Scientists using NASA's James Webb Space Telescope have unveiled one of the most comprehensive high-resolution visualizations of dark matter to date.
Published Monday in the journal Nature Astronomy, the results demonstrate a precise overlap between this mysterious substance and the visible matter that constitutes our universe.
"Previously, we were looking at a blurry picture of dark matter. Now we're seeing the invisible scaffolding of the universe in stunning detail," said Diana Scognamiglio, lead author of the paper and an astrophysicist at NASA's Jet Propulsion Laboratory in Southern California.
Scognamiglio noted that the map is "the largest dark matter map we've made with Webb, and it's twice as sharp as any dark matter map made by other observatories."

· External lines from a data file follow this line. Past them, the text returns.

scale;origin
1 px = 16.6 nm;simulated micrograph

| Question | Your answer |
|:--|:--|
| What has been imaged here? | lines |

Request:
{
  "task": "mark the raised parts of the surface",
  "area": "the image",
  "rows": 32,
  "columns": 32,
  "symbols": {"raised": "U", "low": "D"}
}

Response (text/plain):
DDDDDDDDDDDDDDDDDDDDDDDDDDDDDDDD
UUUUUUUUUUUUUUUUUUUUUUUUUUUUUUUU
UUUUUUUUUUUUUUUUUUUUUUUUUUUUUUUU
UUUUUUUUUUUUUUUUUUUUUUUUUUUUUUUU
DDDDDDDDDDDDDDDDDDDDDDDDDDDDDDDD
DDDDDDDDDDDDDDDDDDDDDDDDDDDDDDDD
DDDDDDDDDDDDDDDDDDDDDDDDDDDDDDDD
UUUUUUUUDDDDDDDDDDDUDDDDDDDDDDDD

By surveying a specific section of the sky for approximately 255 hours, the telescope identified nearly 800,000 galaxies.
Scientists mapped the dark matter by observing how its mass curves space itself, which bends light traveling to Earth from distant galaxies. The research findings show that "wherever we see a big cluster of thousands of galaxies, we also see an equally massive amount of dark matter in the same place."
Researchers emphasized that this material's gravity pulled regular matter toward it throughout cosmic history, creating the conditions necessary for planets and life.
"This map provides stronger evidence that without dark matter, we might not have the elements in our galaxy that allowed life to appear," said astrophysicist Jason Rhodes, a coauthor of the paper.